Production Management

This page shall provide information for operational procedures for production managers

Introduction

LHCb executes different kinds of job types on its distributed computing facilities (aka Grid).

  • Organized production activities. These are all data processing activities that are handled centrally by the "LHCb production team". Usually the data processed are large data data-sets, e.g. all RAW data of a given year. The organized activities can be further sub-divided into
    • Data Processing Productions: All processing of "real data", i.e. data that was collected by the detector or derivations of it (e.g. reconstructed data). Activities include the first pass processing from the detector RAW files. Re-processing of previously collected RAW data or re-/incremental-stripping of previously reconstructed data. Except of first pass processing these activities are tried to be executed with high load in the shortest possible time. The planning for such activities is planned much in advance and time scales are setup by the computing team in co-ordination with the physics teams. The processing usually concentrates on T0/1 sites but can also be extended to "attached Tier2s" if very high load is estimated.
    • Working Group Productions: An analysis or other activity that is too big for an individual user to organize and process, e.g. because the output data would not fit into its user space. The production team is able to help in setting up these processings via a production activity. The planning of these activities is less stringent.
    • Monte Carlo Productions: Simulation productions are executed throughout the year and are executed mainly on Tier2 sites but also other Tier levels if computing capacities are available.
  • User jobs: These are analysis jobs submitted by the physicists to analyze data - usually generated by productions. User jobs have the highest priority of all activities. They usually require input data and will be executed where this input data is available (Tier0/1/2D sites).
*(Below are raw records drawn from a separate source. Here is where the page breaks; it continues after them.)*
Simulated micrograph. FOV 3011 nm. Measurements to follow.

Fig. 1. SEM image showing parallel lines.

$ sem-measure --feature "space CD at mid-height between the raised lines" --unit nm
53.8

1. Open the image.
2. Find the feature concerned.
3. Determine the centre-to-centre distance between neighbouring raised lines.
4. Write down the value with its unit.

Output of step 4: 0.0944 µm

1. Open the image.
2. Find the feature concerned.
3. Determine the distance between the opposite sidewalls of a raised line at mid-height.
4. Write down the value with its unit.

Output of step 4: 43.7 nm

NOTE: This twiki page concentrates mainly on Data Processing Productions but can also be applied for Working Group Productions. Parts of this twiki can also be applied to Monte Carlo Productions but those are slightly different.

Prerequisites to become a production manager

To work as a production manager the following rights and roles are needed:

Production Constituents

This section describes the different constituents of a production which are provided by different roles within the collaboration (see Fig 1).

Production Workflow
Figure 1: Production Workflow

Step

Responsible: convener of the activity (e.g. stripping convener), production managers may help

A production can execute several "Step"s. Each step describes the execution of a certain program which usually will take some input data process it and produce another set of output data. Production Steps can be found in the Dirac Step Manager (see Fig 2).

Step Manager
Figure 2: Step Manager

To find a given step one can sub-select the steps in the left pane, e.g. by application type or state. Steps which are not used anymore in any workflows and possibly cannot be re-used in the future shall be marked as "Obsolete".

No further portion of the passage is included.